India is now the world’s most populous country (at 1.4 billion people), has the fastest-growing economy (at 7.5%) and infrastructure construction is a priority. Road and rail production in particular has surged in recent years, with 10,000km of roads added every year since 2018. Construction opportunities are legion but not without challenges – an election, infrastructure-related emissions concerns and potential uncertainty in the dispute resolution process.

Construction a priority

Government infrastructure spend alone increased from 1.7% of GDP in 2012/13 to 2.5% in 2023/24, and the 2020 National Infrastructure Pipeline initiative estimated US$1.4tn of investment needed between 2020 and 2025.

Increased investment in construction, of both real estate and infrastructure, is driven not only by the growing population and wealth levels but also by the election issues of unemployment and underemployment. Construction is seen as part of the solution, and for India to achieve its ambitions, most notably to become a “developed” economy by 2047, it is estimated that employment in the industry needs to grow to around 100 million. Construction is clearly hugely important for the world’s fifth-largest economy.

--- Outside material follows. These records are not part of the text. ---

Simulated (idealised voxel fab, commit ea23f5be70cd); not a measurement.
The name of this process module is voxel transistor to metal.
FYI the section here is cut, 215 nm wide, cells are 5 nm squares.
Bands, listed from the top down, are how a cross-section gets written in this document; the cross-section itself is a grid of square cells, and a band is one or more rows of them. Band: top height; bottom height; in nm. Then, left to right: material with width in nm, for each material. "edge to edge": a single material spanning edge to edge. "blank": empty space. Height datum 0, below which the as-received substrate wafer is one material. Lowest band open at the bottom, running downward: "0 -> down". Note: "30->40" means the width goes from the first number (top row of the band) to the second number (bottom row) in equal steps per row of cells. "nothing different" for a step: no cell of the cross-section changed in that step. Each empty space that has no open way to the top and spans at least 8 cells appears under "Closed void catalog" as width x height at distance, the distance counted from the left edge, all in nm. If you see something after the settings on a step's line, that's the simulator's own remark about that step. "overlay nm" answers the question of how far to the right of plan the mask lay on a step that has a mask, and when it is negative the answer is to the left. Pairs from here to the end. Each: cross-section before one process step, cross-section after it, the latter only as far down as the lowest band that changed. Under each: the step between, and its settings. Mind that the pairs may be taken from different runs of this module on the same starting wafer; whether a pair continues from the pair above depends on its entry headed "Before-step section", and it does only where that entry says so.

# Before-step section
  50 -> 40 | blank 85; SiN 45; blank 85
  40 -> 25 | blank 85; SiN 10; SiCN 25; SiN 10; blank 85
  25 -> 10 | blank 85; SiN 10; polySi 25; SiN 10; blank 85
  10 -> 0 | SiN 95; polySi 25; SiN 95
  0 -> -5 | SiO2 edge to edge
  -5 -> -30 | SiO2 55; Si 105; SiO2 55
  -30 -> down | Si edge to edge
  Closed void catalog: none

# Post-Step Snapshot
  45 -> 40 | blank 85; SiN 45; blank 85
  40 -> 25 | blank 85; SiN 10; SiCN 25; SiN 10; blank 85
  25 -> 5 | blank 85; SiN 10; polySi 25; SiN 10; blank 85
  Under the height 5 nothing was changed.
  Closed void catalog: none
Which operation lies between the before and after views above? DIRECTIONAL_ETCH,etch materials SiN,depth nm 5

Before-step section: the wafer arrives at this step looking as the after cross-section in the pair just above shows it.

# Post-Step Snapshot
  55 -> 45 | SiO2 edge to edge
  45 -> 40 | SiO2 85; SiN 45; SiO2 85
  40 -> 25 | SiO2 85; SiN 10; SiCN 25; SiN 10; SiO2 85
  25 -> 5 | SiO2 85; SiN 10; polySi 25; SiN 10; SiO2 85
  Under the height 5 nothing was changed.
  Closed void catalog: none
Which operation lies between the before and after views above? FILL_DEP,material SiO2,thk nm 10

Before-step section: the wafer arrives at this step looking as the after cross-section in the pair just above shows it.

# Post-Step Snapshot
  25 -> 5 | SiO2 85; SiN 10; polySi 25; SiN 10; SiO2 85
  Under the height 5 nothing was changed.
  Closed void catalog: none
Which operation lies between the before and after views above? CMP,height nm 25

International collaboration

To meet its infrastructure targets, India needs considerable investment and professional skills, which means opportunities for international construction companies, particularly in sectors such as advanced engineering. UK-headquartered firms have provided design and engineering services on many projects, and that involvement looks set to continue.

  • Chennai Industrial Corridor (state-of-the-art transport, energy, and industrial infrastructure)
  • Specialist support for Mumbai’s fully underground metro network (India’s first)
  • Construction, supervision and management of the interior of Mumbai International Airport’s Terminal 2
  • Front-end engineering and design for a new LNG terminal in Ennore
  • Transport consultation, masterplanning and urban design of the redevelopment of New Delhi’s main railway station.

The law

India’s legal system consists not only of both civil and common law, which can be expected to apply to international contracts, but also equitable, customary and religious laws. The Indian Contract Act 1872 (as amended in 2019) provides a legal framework for construction contracts, and common law also applies with Supreme Court judgments binding on lower courts. Construction disputes may even draw on English case law.

Many forms of construction contract are in use, and the National Institution for Transforming India has recently introduced a model EPC contract targeting cost and time issues. For larger projects, FIDIC contract forms are commonly used.

Dispute resolution

Arbitration is the preferred form of dispute resolution in construction matters (both domestic and international), rather than the courts, and the main source of arbitration law is the Arbitration and Conciliation Act 1996, which broadly incorporates the 1976 Uncitral Model Law on International Commercial Arbitration.

India’s legal and judicial system is gradually adopting a pro-arbitration international mindset, as seen in recent court judgments.

Moreover, in 2023, the country’s Ministry of Law and Justice established an expert committee to propose reforms to India’s arbitration framework, including the 1996 act, with the aim of fostering an efficient and competitive environment for international arbitration in India. The expert committee’s recommendations earlier this year bring hope that they will increase India’s attraction as a key venue for international arbitration and reinforce the work of India’s Construction Industry Arbitration Council, will only apply the convention to differences arising out of legal relationships, whether contractual or not, that are considered commercial under the national law.

A note of caution was sounded, however, by a recent Supreme Court decision, exercising a very rarely used extraordinary power, setting aside a US$960m award in the Delhi Airport Metro Express arbitration, on the basis of “patent illegality”.

Naresh Thacker, a partner at ELP in Mumbai, says the decision “is seen by India’s arbitration practitioners as a setback for India as a hub for arbitration. Courts, more particularly the Supreme Court, have time and again advocated a less interventionist role for themselves, and yet in the fifth round of litigation the very same court stepped in to correct what it said, using this rarely used power, was ‘patently illegal’.

“As with the issue of ‘public policy’, ‘patent illegality’ is not a defined term and thus open to misuse. The decision opens the door to a wider interpretation and a greater potential for misapplication in future challenges.”

Despite this measure of unpredictability in the dispute process, India still presents many attractive construction opportunities.